Workers only sacrifice if they buy on credit, and only what their banks believe is their risk premium. Workers only sacrifice if they buy on credit, and only what their banks believe is their risk premium.

No. The basic interest is discounted from their wages.
From the same short text:
"Wares collect basic interest from the consumer, not for the producer but for the possessor of money (medium of exchange), somewhat as a postman collects the price of a cash-on-delivery parcel."

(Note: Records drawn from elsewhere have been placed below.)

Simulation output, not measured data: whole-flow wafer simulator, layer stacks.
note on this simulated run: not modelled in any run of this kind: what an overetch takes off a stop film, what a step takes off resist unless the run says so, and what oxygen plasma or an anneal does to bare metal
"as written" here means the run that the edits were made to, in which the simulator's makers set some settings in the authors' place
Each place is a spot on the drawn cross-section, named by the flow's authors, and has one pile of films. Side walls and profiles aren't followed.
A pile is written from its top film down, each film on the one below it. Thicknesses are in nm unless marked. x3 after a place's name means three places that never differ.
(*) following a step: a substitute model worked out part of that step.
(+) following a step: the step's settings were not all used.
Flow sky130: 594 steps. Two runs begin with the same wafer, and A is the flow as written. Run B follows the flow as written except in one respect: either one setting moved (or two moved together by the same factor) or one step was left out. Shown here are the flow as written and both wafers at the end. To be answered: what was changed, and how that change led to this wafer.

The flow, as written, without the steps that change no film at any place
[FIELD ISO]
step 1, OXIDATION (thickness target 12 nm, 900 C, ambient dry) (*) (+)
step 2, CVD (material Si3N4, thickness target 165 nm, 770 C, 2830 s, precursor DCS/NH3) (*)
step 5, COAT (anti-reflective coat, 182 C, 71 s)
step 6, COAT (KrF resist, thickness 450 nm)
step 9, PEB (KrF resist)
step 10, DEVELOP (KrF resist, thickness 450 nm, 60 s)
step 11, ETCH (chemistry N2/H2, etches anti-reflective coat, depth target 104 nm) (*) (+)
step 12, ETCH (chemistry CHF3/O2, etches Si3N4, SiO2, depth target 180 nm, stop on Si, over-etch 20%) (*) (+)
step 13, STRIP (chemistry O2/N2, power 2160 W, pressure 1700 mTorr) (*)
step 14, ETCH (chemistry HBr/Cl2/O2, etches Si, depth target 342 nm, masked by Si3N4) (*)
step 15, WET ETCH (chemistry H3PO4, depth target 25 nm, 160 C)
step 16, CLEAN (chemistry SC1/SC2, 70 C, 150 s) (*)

If you take the gross interest, and subtract assumed inflation rate and the risk premium, the only thing left would be profit, which in our vastly large, liquid, and competitive currency market, is pretty much 0. That's profit on just currency lending alone. But most profit comes from either sale of services or goods. Paper itself doesn't give a profit other than through someone else's work, and that someone else is free to chose where they get their paper in an extremely competitive and saturated market. So I just can't wrap my head around this claim. Where is this hidden, and seemingly impossible, profit coming from? Is it a relic of when banks were few, information wasn't easily exchanged, and banks could get away with charging you way more for the loan than your risk called for?

So the liquidity premium/basic interest doesn't exist? It's only profit that tends to zero by competition, inflation and risk premiums for money?
Do you at least agree that it would cause (if it existed) the undesirable effects I'm describing?

2 different forms of free-money: Freicoin (free of basic interest because it's perishable), Mutual credit (no interest because it's abundant)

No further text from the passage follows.